Leviticus 25 Old Testament

The Land's Sabbath and the Liberty of the Jubilee

The Lord spoke to Moses on Mount Sinai with instructions that bound the land itself into the covenant. The land was to keep a Sabbath to the Lord—six years of sowing and pruning, then a seventh year of solemn rest. No sowing, no pruning,...

Leviticus 25 - The Land's Sabbath and the Liberty of the Jubilee

The Lord spoke to Moses on Mount Sinai with instructions that bound the land itself into the covenant. The land was to keep a Sabbath to the Lord—six years of sowing and pruning, then a seventh year of solemn rest. No sowing, no pruning, no reaping of what grew of itself. The Sabbath of the land was not waste; it was food for the owner, for servants, for hired workers, for the stranger who sojourned with them, and for the cattle and wild beasts. The Lord commanded that the sixth year would yield enough for three years, so that the people would not fear when they did not sow in the seventh.

Beyond the Sabbath year, the Lord commanded a cycle of seven Sabbaths of years—forty-nine years. On the Day of Atonement in the forty-ninth year, the trumpet was to sound throughout all the land. The fiftieth year was to be hallowed as a jubilee. Liberty was to be proclaimed to all the inhabitants of the land. Every man was to return to his possession and to his family. In the jubilee year, there was to be no sowing, no reaping of what grew of itself, no gathering from the undressed vines. The increase of the field was to be eaten directly, for the year was holy.

The jubilee set the terms for every sale of land. When a man sold to his neighbor, he was not to wrong his neighbor. The price was to be set according to the number of years since the last jubilee—more years meant a higher price, fewer years meant a lower price, because what was being sold was the number of crops until the next jubilee. The Lord commanded the people to fear God and not wrong one another, and to keep His statutes and ordinances so that they would dwell in the land in safety and eat their fill.

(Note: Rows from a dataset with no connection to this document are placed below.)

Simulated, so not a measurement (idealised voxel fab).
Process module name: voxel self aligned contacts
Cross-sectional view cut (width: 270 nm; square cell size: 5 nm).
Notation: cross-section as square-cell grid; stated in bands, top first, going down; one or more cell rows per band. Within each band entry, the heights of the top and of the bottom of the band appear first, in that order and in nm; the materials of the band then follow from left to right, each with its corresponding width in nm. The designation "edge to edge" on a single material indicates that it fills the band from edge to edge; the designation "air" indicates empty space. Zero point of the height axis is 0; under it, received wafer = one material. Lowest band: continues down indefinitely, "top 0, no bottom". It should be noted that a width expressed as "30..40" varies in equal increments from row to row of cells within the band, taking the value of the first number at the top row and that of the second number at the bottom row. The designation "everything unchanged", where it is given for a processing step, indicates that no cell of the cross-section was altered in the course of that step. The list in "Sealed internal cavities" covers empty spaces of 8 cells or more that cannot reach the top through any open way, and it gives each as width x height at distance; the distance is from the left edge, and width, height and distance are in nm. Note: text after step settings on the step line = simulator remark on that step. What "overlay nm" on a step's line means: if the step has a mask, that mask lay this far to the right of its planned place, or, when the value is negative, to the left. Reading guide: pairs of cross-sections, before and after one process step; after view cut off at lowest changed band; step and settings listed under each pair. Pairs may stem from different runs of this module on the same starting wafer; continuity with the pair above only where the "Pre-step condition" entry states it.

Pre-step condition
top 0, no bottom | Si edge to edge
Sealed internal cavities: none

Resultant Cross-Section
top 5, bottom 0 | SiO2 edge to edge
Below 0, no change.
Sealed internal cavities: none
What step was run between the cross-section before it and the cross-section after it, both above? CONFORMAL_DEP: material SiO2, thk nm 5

The Lord declared that the land could not be sold in perpetuity, because the land was His. The people were strangers and sojourners with Him. In every possession, a redemption for the land was to be granted. If a brother became poor and sold some of his possession, his nearest kinsman was to come and redeem what his brother had sold. If a man had no kinsman to redeem it but later became rich enough, he was to reckon the years since the sale, restore the surplus to the buyer, and return to his possession. If he could not get it back, the land remained with the buyer until the jubilee, when it would go out and the man would return to his possession.

The rules for houses differed from those for fields. A house in a walled city could be redeemed within a full year after the sale; if not redeemed within that year, it became the buyer's permanent possession and did not go out in the jubilee. But houses in unwalled villages were reckoned with the fields of the country—they could be redeemed and would go out in the jubilee. The houses of the Levites in their cities could be redeemed at any time, and if not redeemed, they would go out in the jubilee. The field of the suburbs of the Levites' cities could not be sold at all, for it was their perpetual possession.

The Lord also gave commands for how to treat a brother who became poor. If his hand failed, the people were to uphold him as a stranger and a sojourner. They were to take no interest or increase from him, but to fear God so that the brother might live with them. They were not to give money or food on interest. The Lord reminded them that He had brought them out of Egypt to give them the land of Canaan and to be their God.

If a brother became poor and sold himself to another Israelite, he was not to be made to serve as a bondservant. He was to be treated as a hired servant and a sojourner, serving only until the year of jubilee. Then he and his children were to go out and return to his family and to the possession of his fathers. The Lord declared that the children of Israel were His servants, brought out of Egypt, and they were not to be sold as bondmen. The one who bought him was not to rule over him with rigor, but to fear God.

Bondmen and bondmaids could be bought from the nations around them and from the children of strangers who sojourned in the land. These could be held as a possession and passed down as an inheritance. But over their brothers, the children of Israel, they were not to rule with rigor.

If a stranger or sojourner became rich and an Israelite brother became poor and sold himself to that stranger, the brother could be redeemed. One of his brothers, his uncle, his uncle's son, or any near kinsman could redeem him. Or if he became rich himself, he could redeem himself. The price of redemption was to be reckoned from the year of his sale to the year of jubilee, according to the number of years, as with a hired servant. If many years remained, he was to give back a larger portion of the purchase price; if few years remained, a smaller portion. The buyer was not to rule over him with rigor. And if he was not redeemed by any of these means, he and his children would go out in the year of jubilee.

The Lord closed with the same declaration that opened the chapter: the children of Israel were His servants, brought out of Egypt. He is the Lord their God. The jubilee was not merely a law about land and debt; it was a rhythm that returned every man to his family and his possession, and it reminded the people that they did not own the land or each other. The land belonged to the Lord, and the people belonged to Him.